Then, today I skipped lunch because I had morning tea... So, I went ahead and finish my math tutorial which is due to next week... Unusual... haha... I never finish my tutorials during the weekdays and I mean NEVER!!!! haha... Maybe because in my mind I would like to turn over a new leaf and it seems to be working fine with me... Maybe you guys should consider this option once in awhile... Refresh... If things stay the same all the time, It would be bring and we will feel, well, bored... So, keep things fresh... Change... haha

Lastly, I overindulge myself on tonight's dinner... The thing is, I don't eat much when I'm studying... You know, to avoid feeling drowsy... But tonight seems different... So, melantak la... haha... Friends, only bad things come from gluttony... Nothing good can be extracted from it... You waste money, and in my case I feel bloated for hours... During the Maghrib prayer, I was having difficulty breathing right because I was holding myself from expelling the things I ingested... haha... 

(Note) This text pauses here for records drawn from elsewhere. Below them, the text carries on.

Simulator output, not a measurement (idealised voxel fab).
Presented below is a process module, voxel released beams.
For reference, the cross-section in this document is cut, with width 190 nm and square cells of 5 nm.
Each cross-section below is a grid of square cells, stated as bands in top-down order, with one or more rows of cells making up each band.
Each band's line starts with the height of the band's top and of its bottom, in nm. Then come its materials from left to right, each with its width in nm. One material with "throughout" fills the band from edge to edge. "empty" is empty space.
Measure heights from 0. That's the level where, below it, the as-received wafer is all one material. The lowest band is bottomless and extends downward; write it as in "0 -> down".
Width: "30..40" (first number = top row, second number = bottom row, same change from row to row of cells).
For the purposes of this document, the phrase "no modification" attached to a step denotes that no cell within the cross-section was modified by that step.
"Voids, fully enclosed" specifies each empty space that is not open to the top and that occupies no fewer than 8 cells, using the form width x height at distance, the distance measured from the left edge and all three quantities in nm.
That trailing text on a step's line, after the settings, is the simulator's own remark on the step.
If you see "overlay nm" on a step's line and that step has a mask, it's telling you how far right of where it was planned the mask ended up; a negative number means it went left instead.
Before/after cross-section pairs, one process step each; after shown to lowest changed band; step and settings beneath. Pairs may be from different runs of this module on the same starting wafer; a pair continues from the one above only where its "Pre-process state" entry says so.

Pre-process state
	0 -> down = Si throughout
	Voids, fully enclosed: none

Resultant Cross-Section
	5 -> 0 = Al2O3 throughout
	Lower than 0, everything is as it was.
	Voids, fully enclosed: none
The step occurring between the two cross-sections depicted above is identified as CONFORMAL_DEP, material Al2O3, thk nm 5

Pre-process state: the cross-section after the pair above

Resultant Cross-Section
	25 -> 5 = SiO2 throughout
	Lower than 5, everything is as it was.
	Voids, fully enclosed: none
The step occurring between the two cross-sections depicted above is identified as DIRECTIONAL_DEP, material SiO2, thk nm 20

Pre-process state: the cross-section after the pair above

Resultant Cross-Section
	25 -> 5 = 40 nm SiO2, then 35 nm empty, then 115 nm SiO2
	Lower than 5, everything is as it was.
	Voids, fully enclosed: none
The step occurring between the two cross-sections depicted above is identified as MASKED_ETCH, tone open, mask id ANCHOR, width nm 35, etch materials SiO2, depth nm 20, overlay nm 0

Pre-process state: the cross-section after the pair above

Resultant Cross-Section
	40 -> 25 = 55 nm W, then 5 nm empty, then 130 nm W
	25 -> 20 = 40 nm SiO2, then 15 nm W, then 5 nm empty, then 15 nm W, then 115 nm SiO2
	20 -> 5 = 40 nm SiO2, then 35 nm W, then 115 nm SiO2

Miraculously, I'm still awake... Just finish my chemistry tutorial (almost)... hehe... Thats 2 tutorials done in one day!!! CEKAP!! haha... Such an unusual day... Totally... 
Ok then, nothing more to write... 

~tata~

Saturday, October 2, 2010

Thanks friend...

So, first sem is of the past... A full pot of happy, sad, tension, guilt and experience... Bonds made, strengthen and never broken... Though some have left the mutual feelings of respect and friendship can never be bounded by mere kilometers or miles... Friendship extends beyond distance and even time... The time we spent with the group though just a brief period means a lot to me and now that you are taking a different route to pursue your ambition, the usual gang seems somewhat crippled... No more singing out of the blue, I have to say the thing that I surely will miss the most later in time... Lame jokes that ended up making us laugh still... Cheesy choice of words never seems to fail to brand yourself apart from others... Weird and sometimes scary activities that you do with multiple Facebook account... haha... You're unique... One of my best friends and I bid you well, all the best and give your best... Uzair Azman, may Allah bless your journey and make you the best man you can... 

Saturday, September 25, 2010

*0*

After having to face it more than 10 times over 3 stages and a full decade it is still and remained still... Sure its easy in the place but it gets tougher and tougher...  Guess something never change... You get tired and the fatigue just grows exponentially as time proceeds... Burning the midnight oil is the usual habit when facing this kind of annual ordeal... Sometimes, the oil just runs out and you'll go blank which is the worst case scenario.... 

Have you guessed it?? Yup, final exams... Been stuck and nailed to my chair for more than 3 hours now, taken care off 2 and a half chapters ( hopefully ) and I'm running out of fuel!!!! OHH NOOO!!!! And to make it worst, the mart has already closed meaning I can't replenish my MP... urgh, should have bought something this evening... Regretting the fact that I was being stingy to myself... Yeah, TO MYSELF!!! I MEAN WHO DO THAT TO THEMSELVES???!!! Feel like shouting to the dark cold night... I'm sure the darkness won't be mad at me for doing so... Yeah, maybe I'll do just that... 

*you can ignore this... overwhelming stress...

'Lazy' me : Tomorrow is Sunday... Yay!! What should I do then??? Hmmm... Study... Nooo!!!! Damn... Its Sunday and I have to study?? sigh... 

'In the right mind' me : Its ok... Just a little bit longer... Plus you are doing this to achieve your ambition... You've gone too far to back off now... If you do, what will your parents feel about it and more importantly what will YOU feel once you realize that It was the wrong thing to do, quitting half way??? Do you even want to feel that bad feeling in your gut??? I sure don't...

'Now ok' me : Yeah, I should follow the second 'me'... OH YEAH!!!! 2 more chapters to go... COME ON!!!!